The U.S. Postal Service (USPS) is pulling more levers as it attempts to stave off a possible cash crisis, temporarily suspending pension contributions in a move that will free up to $2.5 billion this year.

Starting Friday, the beleaguered government agency will pause employer contributions for annuities paid out by the Federal Employees Retirement System (FERS) through Sept. 30, the end of the fiscal year. The decision will allow the firm “to conserve as much cash as possible so we can keep delivering the mail” and continue making payroll and paying suppliers.

The USPS contributes about $400 million a month to its employee pension plan, the agency said in a statement.

The Postal Service also wants to increase postage rates, including raising the price of a First-Class Mail Forever stamp from 78 cents to 82 cents for standard letters. Domestic postcards will increase from 61 cents to 65 cents, while international standard letters and postcards will see a five-cent hike from $1.70 to $1.75.

USPS filed notice Friday with the Postal Regulatory Commission (PRC), who still needs to approve the price changes. If approved, they would go into effect July 12.

The proposed stamp hikes follow last month’s unveiled plans to temporarily add an 8 percent surcharge to cover mounting fuel costs due to the Iran war. Those fees are set to take effect April 26, and will remain in place through Jan. 17, 2027. The decision to tack on fuel-related surcharges is a first for USPS.

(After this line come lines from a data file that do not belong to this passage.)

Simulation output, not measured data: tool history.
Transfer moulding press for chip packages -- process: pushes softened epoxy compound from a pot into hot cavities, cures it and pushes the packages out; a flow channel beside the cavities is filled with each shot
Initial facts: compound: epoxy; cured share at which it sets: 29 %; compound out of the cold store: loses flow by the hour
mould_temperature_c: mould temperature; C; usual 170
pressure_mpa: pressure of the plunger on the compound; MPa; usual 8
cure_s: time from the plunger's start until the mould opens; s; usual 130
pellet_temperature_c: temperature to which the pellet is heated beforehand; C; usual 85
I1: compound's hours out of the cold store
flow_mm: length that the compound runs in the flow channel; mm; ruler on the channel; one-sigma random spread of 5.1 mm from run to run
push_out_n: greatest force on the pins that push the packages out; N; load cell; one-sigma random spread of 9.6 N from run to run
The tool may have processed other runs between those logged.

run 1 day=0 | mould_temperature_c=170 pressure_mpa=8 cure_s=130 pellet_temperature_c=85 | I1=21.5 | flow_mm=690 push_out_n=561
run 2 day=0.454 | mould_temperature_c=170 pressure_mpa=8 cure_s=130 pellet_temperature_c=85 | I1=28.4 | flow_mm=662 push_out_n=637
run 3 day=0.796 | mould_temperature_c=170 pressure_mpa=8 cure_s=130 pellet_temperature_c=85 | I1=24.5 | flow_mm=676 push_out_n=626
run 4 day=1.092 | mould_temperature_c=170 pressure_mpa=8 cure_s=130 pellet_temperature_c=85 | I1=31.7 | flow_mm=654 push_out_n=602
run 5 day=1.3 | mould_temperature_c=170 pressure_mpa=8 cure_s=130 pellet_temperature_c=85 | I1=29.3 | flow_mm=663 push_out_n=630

“The Postal Service is using all available tools, including available regulatory pricing authority, to ensure we can continue to fulfill our universal service obligation and serve the American public,” the USPS said in a press release.

The PRC passed the multi-year waiver required to lift the pension funding requirements on Thursday, noting that it could potentially free up an extra $15 billion at the USPS by the end of the 2030 fiscal year.

In a statement, Postal Service chief financial officer Luke Grossmann said there will not be any immediate detrimental impact to current or future retirees if normal FERS cost payments are temporarily withheld. Ninety-nine percent of career USPS employees fall under FERS.

“The risk to the Postal Service and the American public from insufficient liquidity for postal operations dramatically outweighs any longer-term risk to the pension funds from not making the currently due payments,” said Grossmann. “It must be noted that our pension systems remain much better funded than other agencies.”

Of the $9 billion in net losses the USPS racked up last year, $2.2 billion came from payments tied to its long-term pension obligations under FERS.

Brian Renfroe, president of the National Association of Letter Carriers (NALC), confirmed the pause in contributions does not immediately impact the union’s more than 295,000 active and retired members.

Postmaster General David Steiner has been adamant that the national courier expects to run out of cash by February 2027, calling on Congress to consider lifting its debt limit that has been in place since 1992 from $15 billion to $34.5 billion.

Renfroe agreed that the pause in FERS contributions “would not be necessary” if there was an increase in the agency’s borrowing authority.

During the suspension, the Postal Service will continue to transmit postal employees’ contributions to FERS.

This suspension will not affect the Thrift Savings Plan (TSP), which is the federal government’s version of a 401(k)-style tax-advantaged retirement savings plan. The carrier will also keep transmitting USPS automatic contributions, employee contributions and USPS matching contributions to TSP.

Although the Postal Service had a implemented a 10-year turnaround plan in 2021 under former Postmaster General Louis DeJoy to reduce expenses and restore profitability, the agency still faces a bleak financial future as mail volume continues to decline and delivery costs rise.

The Postal Service’s mail volumes have contracted by more than 104 billion pieces of mail per year since 2006, which equates to about $81 billion at the stamp price of 78 cents, Steiner told a House subcommittee hearing in March.

Under Steiner’s leadership, the USPS has sought to focus on revenue growth through the introduction of a bidding system that has allowed retailers, brands and logistics providers to gain access to its facilities for last-mile delivery.

That process appeared to vex Amazon, the delivery partner responsible for generating $6 billion of $80.5 billion in revenue last year. After a period of tenuous negotiations ahead of their Oct. 1 contract expiration date, the parties were able to come to a new deal, but it will see Amazon volumes through the USPS network be cut by 20 percent from current levels.